I find myself surprised to be raving about turnips but rave I am going to!
Those baby turnips we have been getting from Gordon Caldwell are so good. I have never tasted such sweet, succulent turnips. I have seen some comments on the Facebook group that some of our subscribers don’t like turnips and are not sure what to do with them. I have to agree, until recently I would have added them to my opt-out list and never eaten them. However, these are not to be missed. I am a convert.
We have turnips in all boxes this week so I thought I would share a few ideas about how to prepare them & I will finish up with a recipe for a Japanese pickle in which you can use almost any veg but they’re especially good with these baby turnips.
Nobody puts baby turnips in a corner!
Quick word about Turnip greens
Before you start thinking about the bulb or root don’t forget about the leaves. When small and crispy they are perfect in a salad with a subtle dressing – even just some olive oil to bring out their natural pepperiness. When they are a bit larger you can treat them more like kale. They will respond well in butter over a medium heat with a pinch of salt, a crack of pepper and a few drops of lemon juice. They are also great wilted into a noodle soup or chopped finely into a soup or stew near the end of cooking
Raw Baby Turnips
There is really no need to cook turnips when they’re this young & fresh. To add to a salad just give them a good wash, chop, dress & eat (no need to peel). The firm texture alongside some juicy lettuce is the epitome of refreshing summer food. They’re also a good addition to a slaw or remoulade.

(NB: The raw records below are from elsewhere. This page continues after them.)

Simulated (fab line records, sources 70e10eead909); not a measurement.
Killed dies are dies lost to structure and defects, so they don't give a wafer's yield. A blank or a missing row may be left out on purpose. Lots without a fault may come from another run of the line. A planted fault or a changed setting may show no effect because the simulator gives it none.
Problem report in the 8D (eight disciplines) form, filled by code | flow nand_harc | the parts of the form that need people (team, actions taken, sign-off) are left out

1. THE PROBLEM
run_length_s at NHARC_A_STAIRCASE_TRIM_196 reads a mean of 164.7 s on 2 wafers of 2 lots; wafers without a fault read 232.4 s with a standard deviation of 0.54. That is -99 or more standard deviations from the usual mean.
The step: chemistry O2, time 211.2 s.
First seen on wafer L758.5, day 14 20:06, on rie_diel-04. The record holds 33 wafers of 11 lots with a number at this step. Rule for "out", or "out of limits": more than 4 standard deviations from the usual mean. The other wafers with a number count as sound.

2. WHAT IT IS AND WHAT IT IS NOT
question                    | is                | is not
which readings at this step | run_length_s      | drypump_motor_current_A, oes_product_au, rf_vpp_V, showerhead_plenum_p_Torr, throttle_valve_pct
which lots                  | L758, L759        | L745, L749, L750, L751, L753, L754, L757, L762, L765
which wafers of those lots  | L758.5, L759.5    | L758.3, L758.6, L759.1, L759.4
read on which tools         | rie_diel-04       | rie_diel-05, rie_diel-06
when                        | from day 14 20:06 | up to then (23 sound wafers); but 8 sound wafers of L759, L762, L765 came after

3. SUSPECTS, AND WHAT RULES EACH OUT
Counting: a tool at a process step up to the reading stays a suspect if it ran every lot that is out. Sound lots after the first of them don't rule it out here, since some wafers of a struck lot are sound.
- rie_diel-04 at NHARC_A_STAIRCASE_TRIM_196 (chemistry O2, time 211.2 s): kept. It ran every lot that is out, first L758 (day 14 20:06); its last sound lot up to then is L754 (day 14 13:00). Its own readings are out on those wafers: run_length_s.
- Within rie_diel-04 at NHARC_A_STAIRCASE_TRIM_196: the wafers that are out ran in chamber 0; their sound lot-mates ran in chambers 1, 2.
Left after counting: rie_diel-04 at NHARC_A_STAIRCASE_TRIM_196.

Baby turnips also make great crudite. They would be really great with a creamy dressing such as Nigella’s anchovy elixir or a whipped goats cheese.
Cooking baby turnips
I have tried a few methods of cooking these turnips and they were all good. I prefer them to still have a little bite so now only cook them for a few minutes. It brings out different flavours so they become nuttier and creamier.
Last week I roasted a few with a little oil, garlic and fresh sage. They were in a hot oven, wrapped in a foil parcel for about 20 minutes. For me they were a little overcooked but they still tasted great and took on the flavour from the herb really well. Good way to have them alongside a steak or a mushroom tart.
I added them to a Chinese stir fry. For this I used the larger ones and cut them into matchstick sizes. They were only in the pan for 3-4 minutes to take on some heat so still crunchy and perfect with pak choi and noodles.
My last turnip experiment was on the grill. They ended up all blackened and soft and were really delicious, although let’s face it anything cooked like this is wonderful! We dunked them in some wasabi cream.
The best thing I have made with these turnips is Fukujin Pickles. These are salty and sweet and we eat them with Yakitori chicken. If there are ever any leftover they don’t last long as they are good with pretty much anything. They keep in the fridge for ages. This recipe has items you will find in the veg boxes this week but you can also add cucumber, aubergine, daikon, mushrooms, chard stems or beetroot.
Fukujin Pickles Recipe
Ingredients (makes s small jar):
5-6 baby turnips
2 small carrots
2 small baby onions
50ml soy sauce
10ml rice vinegar
1/2 tsp sugar
1 tsp sesame seeds
Wash and chop all the veg. They should be cut into lengths or slices about 3mm thick. It doesn’t matter too much as long as the thickness is the same so they cook at the same time
Salt the veg with a good teaspoon of salt and mix them to coat. Leave them for about half an hour to wilt.
Wash the veg under running water and squeeze a little to get excess water off.
Add the soy, sake, mirin, rice vinegar, sugar and sesame seeds to a small saucepan and start to warm over a medium heat. Bring to the boil
Add the veg and boil until the liquid forms a tick glaze over the veg but they still have bite – about 4-5 minutes.
Cool before serving. Can be kept in a sterilized jar in the fridge for a few weeks.